//US States faced with Greek style ecomonic woes

US States faced with Greek style ecomonic woes

Just as we were talking about having to cut spending and raise taxes, and possibly selling off public land, all in order to meet the budget deficits, here comes this great news. 46 of the US States are faced with Greek style deficits, and they must do something to close up the budget hole that they have created by over spending. And with everyone getting ready to pay higher taxes in order to pay for Obamacare, raising taxes will not bring much more in, for to close the gaps, some economists suggest tax rates of 80 to 90% on every American. In plain English, you make $100, and you bring home only $10 or $20 of it. With that, more and more people will be headed to the welfare line because they can not afford food, untilities, and other bills, so the government needs to raise even more money to pay for more people needing money back from the government. This is unsustainable. Scott

States of Crisis for 46 Governments Facing Greek-Style Deficits – Bloomberg

Californians don’t see much evidence that the worst economic contraction since the Great Depression is coming to an end.
Unemployment was 12.4 percent in May, 2.7 percentage points higher than the national rate. Lawmakers gridlocked over how to close a $19 billion budget gap are weighing the termination of the main welfare program for 1.3 million poor families or borrowing more than $9 billion in the bond market. California, tied with Illinois for the lowest credit rating of any state, is diverting a rising portion of tax revenue to service debt, Bloomberg Markets magazine reports in its August issue.

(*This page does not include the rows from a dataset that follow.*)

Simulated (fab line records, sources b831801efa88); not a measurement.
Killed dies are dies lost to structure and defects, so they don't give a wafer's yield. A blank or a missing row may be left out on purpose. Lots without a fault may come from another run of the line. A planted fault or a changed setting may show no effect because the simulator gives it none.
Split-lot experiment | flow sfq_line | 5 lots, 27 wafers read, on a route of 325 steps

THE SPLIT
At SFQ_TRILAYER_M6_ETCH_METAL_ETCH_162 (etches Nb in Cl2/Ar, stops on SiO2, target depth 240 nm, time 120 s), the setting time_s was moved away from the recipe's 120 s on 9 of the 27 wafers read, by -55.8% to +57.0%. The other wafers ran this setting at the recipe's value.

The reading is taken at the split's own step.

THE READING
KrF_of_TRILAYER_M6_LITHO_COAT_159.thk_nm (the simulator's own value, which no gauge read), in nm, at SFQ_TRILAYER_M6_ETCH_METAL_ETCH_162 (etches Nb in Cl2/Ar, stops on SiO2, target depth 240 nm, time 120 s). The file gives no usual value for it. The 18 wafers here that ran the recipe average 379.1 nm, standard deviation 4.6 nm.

Far from rebounding, the Golden State, with a $1.8 trillion economy that’s larger than Russia’s, is sinking deeper into its financial funk. And it’s not alone.

Even as the U.S. appears to be on the mend — gross domestic product has climbed three straight quarters — finances in Arizona, Illinois, New Jersey, New York and other states show few signs of improvement. Forty-six states face budget shortfalls that add up to $112 billion for the fiscal year ending next June, according to the Center on Budget and Policy Priorities, a Washington research institution. State spending is 12 percent of U.S. GDP.

“States are going to have to cut back spending and raise taxes the same way Greece and Spain are,” says Dean Baker, co- director of the Center for Economic and Policy Research in Washington. “That runs counter to stimulating the economy and will put a big damper on the recovery in the latter half of this year.”